Hope's Haven: Girl power & leopard-print coats
Let’s talk looks.
In this world, unfortunately, us gals are always at war. Whether that’s with each other, with men, with the government, with our parents, with our children, with society’s values, with our bodies. The list goes on. Now, it’s the ‘with each other’ that really gets me. If the universe has decided that a girl’s life is already difficult as hell, then why are we so angry at each other for just trying to live it?
I’m not coming at this from a high and mighty position of omniscience, TRUST ME. I judge gals the same way I judge pies sometimes. “Oh, you’re a bit fatty”, “oh, you’re a bit salty”, “oh you’re a bit fancy considering you’re just a steak ‘n’ mushroom” … okay, the last one’s a stretch but the metaphor works to an extent.
Why do we do that? Why do we choose to have such a brutal go at each other, when for the most part we’re all going through the same things? And what’s worse, most of the time we’re not even explicit about it. It’s all hushed tones, rumours, whispers and social media. We know people are chatting about us but we’re not sure what for, and that’s where the anxiety starts. Body dysmorphia, paranoia and self-doubt. All these things could be avoided or at least put on the decline if we were just nice. Sounds easy enough.

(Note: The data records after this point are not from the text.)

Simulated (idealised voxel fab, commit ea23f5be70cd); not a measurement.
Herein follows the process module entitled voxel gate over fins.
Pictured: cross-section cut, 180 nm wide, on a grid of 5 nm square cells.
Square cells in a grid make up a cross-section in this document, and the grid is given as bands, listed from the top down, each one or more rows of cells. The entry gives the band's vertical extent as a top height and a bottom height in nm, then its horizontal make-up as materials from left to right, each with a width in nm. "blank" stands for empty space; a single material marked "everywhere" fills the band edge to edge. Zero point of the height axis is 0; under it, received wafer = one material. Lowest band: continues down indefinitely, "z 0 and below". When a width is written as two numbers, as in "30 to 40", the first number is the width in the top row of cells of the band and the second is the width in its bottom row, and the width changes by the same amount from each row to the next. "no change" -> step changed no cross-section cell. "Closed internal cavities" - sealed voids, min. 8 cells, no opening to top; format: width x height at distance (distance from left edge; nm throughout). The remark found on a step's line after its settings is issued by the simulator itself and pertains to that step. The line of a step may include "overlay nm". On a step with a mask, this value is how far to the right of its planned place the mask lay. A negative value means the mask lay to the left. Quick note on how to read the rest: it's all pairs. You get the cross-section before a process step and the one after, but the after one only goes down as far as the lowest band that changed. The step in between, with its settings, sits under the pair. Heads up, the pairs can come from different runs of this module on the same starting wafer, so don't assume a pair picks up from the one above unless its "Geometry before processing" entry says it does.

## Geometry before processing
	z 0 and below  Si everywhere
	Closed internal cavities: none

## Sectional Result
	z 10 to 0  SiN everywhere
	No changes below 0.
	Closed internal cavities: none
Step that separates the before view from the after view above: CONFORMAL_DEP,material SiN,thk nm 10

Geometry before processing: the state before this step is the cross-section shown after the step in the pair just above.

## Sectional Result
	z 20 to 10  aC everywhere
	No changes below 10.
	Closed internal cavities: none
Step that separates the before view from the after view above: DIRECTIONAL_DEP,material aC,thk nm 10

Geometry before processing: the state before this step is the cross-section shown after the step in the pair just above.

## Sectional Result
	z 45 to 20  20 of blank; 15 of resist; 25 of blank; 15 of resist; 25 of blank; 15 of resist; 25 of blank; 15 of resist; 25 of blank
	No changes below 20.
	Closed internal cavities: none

What if our afterthought became our first thought? You know, when you’ve thought something disgraceful about another woman and straight afterwards thought, “oh god I don’t want be like that, she’s stunning and amazing and I’m actually just annoyed I didn’t think to wear a floor-length leopard print coat because she’s absolutely rocking it.” I’ve been trying to do that. Think twice and only pay attention to the afterthought. I think it’s a nicer way to live. Plus, it’s done me wonders.
A big part of my anxious thinking involves believing people think certain negative things about my appearance when realistically, they probably don’t give a rat’s bum. Now that I’ve started paying attention to my afterthoughts, it’s made me think less about what other people may or may not be thinking.
For example, when I people-watch (commuting to and from Shoreditch every day gives me plenty of time to do that) I tend to look at the ladies (boys, for the most part, are fairly boring to look at… sorry fellas). I’m almost always wondering where they got their coats or how they got their highlight so wonderfully blended or how they have the energy to jog before work. BUT BUT BUT I fear my face looks more like I’m judging them. Now, if I picture myself as the lasses I’m looking at, I try to get up in the morning assuming I’m wearing a BOMB outfit and that my eyebrows look cracking and that actually if anyone looks at me they’re also wondering where my coat is from. It’s so much more fun to imagine that rather than worry over anything negative they MIGHT be thinking about me.
If we all try a little harder to focus on our afterthoughts, we might spend a bit less time thinking gals are out to get us, and more time chatting about where we shop for coats.